What's even more curious about this article than the Pastoral Provision finally striking in Germany is that this man's wife, also a former Lutheran, first became a Carmelite nun while still being married to him. So we have a double challenge to the celibacy/chastity requirements...
By Kirsten Grieshaber
Canadian Press
2/22/2011
BERLIN — In a rare move that needed the pope's approval, a Lutheran convert was ordained Tuesday as a Catholic priest in Germany and is being allowed to remain married to his wife — who has already become a nun.
Harm Klueting, 61, was ordained by Archbishop Joachim Cardinal Meisner in a private ceremony at the city's seminary, the Cologne archdiocese said.
Pope Benedict XVI gave Klueting a special permission to remain married to his wife Edeltraud Klueting, who became a Catholic Carmelite nun in 2004.
The Rev. Federico Lombardi, the Vatican's chief spokesman, said the exception is rare but there have been similar cases.
"It doesn't happen every day," he said.
Klueting and his wife were Lutherans when they married in 1977 and both served as Lutheran clerics before converting to Catholicism several years ago. They have two grown children.
The Cologne archdiocese said in a statement that the couple would not have to take the traditional vow of celibacy as long as they remain married — a highly unusual move since celibacy is normally a key requirement for Catholic priests.
Klueting and his family could not be reached for comment, and it was not clear whether they still lived together as a couple.
Lombardi said he didn't have any specific information about the Kluetings, including what the pope said about the case.

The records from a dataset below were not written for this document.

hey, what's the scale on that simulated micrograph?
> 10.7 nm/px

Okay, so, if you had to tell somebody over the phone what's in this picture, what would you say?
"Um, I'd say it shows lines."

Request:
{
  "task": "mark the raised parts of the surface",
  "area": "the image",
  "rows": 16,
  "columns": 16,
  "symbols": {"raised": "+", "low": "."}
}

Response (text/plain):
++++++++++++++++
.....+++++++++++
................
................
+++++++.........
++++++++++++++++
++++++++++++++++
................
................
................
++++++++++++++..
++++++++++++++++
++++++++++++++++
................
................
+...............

Klueting is a professor for historical theology at the University of Cologne and teaches Catholic theology at Fribourg University in Switzerland. From now on, he also will provide services as a spiritual counsellor for university students.
The archdiocese published pictures of the ordination ceremony showing Klueting with short grey hair and a beard, wearing a simple white priest vestment as he received his blessings from Meisner, who was wearing a festive yellow embroidered robe and a golden cardinal's hat.
In 1950, Pope Pius XII first allowed clergymen who had converted to Catholicism to remain married, the Cologne diocese said in its statement. However, each case has to be approved by the pope himself, the statement said, adding that in the past married priests also had been ordained in the German cities of Hamburg and Regensburg.
Last month, three former Anglican bishops were ordained as Catholic priests in London, becoming the first ex-bishops to take advantage of a new Vatican system designed to make it easier for Anglicans to embrace Roman Catholicism.